The BBC have an overly romantic attitude to the FA Cup, if you ask me. They could have shown Bradford v Tranmere, or Oldham v Crewe, or even Bristol Rovers v Rushden if they really wanted that Ealing comedy vibe. But no, they're in love with the idea that the FA Cup is about the minnows, so instead we get Harrogate Railway v Mansfield Town.
Harrogate is a genteel Yorkshire town of the kind you could easily imagine BBC producers living in, and such makes a change from the genteel, producer-friendly Home Counties towns that normally get televised at this stage of the competition. It does have a population of 85,000, and it's perhaps not entirely implausible for their football team to hope for some kind of a run in the cup. Harrogate Railway, though, aren't Harrogate's main team. That's right, we're watching the second best team in Harrogate. The best team in Harrogate, quite reasonably known as Harrogate Town, are two divisions higher. Mansfield are a cool 81 places higher in the league structure.
The ground is less of a stadium, more of a rec. You know, a rec. Oh, so you didn't grow up in a small English town, kicking a ball about the local recreation ground and rolling around in the mud. Well I did, and trust me, we're not quite in jumpers for goalposts territory today, but we're not far off. On one side of the pitch, they've actually used the border between grass and mud to mark the touchline. An admirably efficient use of resources it may be, but it isn't exactly conducive to the long throw in. Apart from anything, it's unnervingly like a speedway track down there.

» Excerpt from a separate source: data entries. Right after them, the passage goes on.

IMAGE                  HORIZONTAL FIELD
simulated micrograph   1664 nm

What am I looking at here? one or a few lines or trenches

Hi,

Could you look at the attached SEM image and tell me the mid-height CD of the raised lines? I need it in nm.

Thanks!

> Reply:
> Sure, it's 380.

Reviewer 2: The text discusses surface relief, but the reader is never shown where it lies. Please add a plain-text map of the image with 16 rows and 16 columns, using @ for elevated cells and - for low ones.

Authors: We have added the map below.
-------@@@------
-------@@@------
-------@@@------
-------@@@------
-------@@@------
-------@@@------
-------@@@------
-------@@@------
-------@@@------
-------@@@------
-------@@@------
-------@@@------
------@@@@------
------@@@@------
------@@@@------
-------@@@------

Even on the pitch itself, it rapidly becomes clear that we aren't in for a cultured spectacle. It looks green enough on the long shots, but in the closeups you can see that chlorophyll is gradually losing the battle with an older and simpler kind of primordial soup. The Harrogate players are clearly used to re-enacting Passchendaele every weekend, and use their knowledge of the field to hop precisely from one divot to the next, but I'm sure I saw at least one Mansfield midfielder sinking into a soggy bit, never to be seen again.
I turn to Channel 5, where they've got the Fiorentina (Florence) v Inter Milan game. Fiorentina's stadium looks like it's been dropped in from space by a technologically superior civilisation, and the players must be from another planet as well. I've not seen so many dainty little flicks since Ross Dawson won the Kenilworth under 9s Subbuteo championship.
So I'm quite surprised to find myself switching back to the northern mudbath. It's the invective I crave as much as anything. Fuck off, you fucking Yorkshire twat, comes the cry from the Mansfield end, and you recall the passion generated by county boundaries. Yorkshire and Nottinghamshire are different places. There's the M1, and then there's the A1, and never the twain shall meet.
Some of the rivalries in that part of the world have been simmering for a while. In the centre of York is a small keep on a hill, known as Clifford's tower. It's called that because they hung the Lancastrian Roger Clifford there in 1365, and left his body there for years. After a while it became a landmark - turn left at Clifford, and it's the second hovel on the right - and the name stuck. Yorkshire and Nottinghamshire don't have quite such a brutal tradition, but lots of people still remember the differing responses of the two counties to the miners' strike.
In the event, Harrogate make a game of it. They lose 3-2, but win all our hearts, yada yada yada. As it turns out it's not just the invective I crave, it's also the soul. And the romance. After the game they have the draw for the next round, and Mansfield get a trip to Brighton. Bristol City, meanwhile, are drawn at home to Middlesbrough, for the second year in a row. After taking them to a replay, extra time and penalties last year, and beating Watford 2-1 away yesterday to go back into the playoff zone, we won't feel overawed. Rovers have to go to Fulham, and will.
On another planet, probably the same one Inter Milan come from, they drew groups for Euro 2008. The most interesting group has Italy, France, Holland and Rumania in it. I'm going to stick my neck out, and say that's the group the winner's coming from. More about that soon, I'm sure.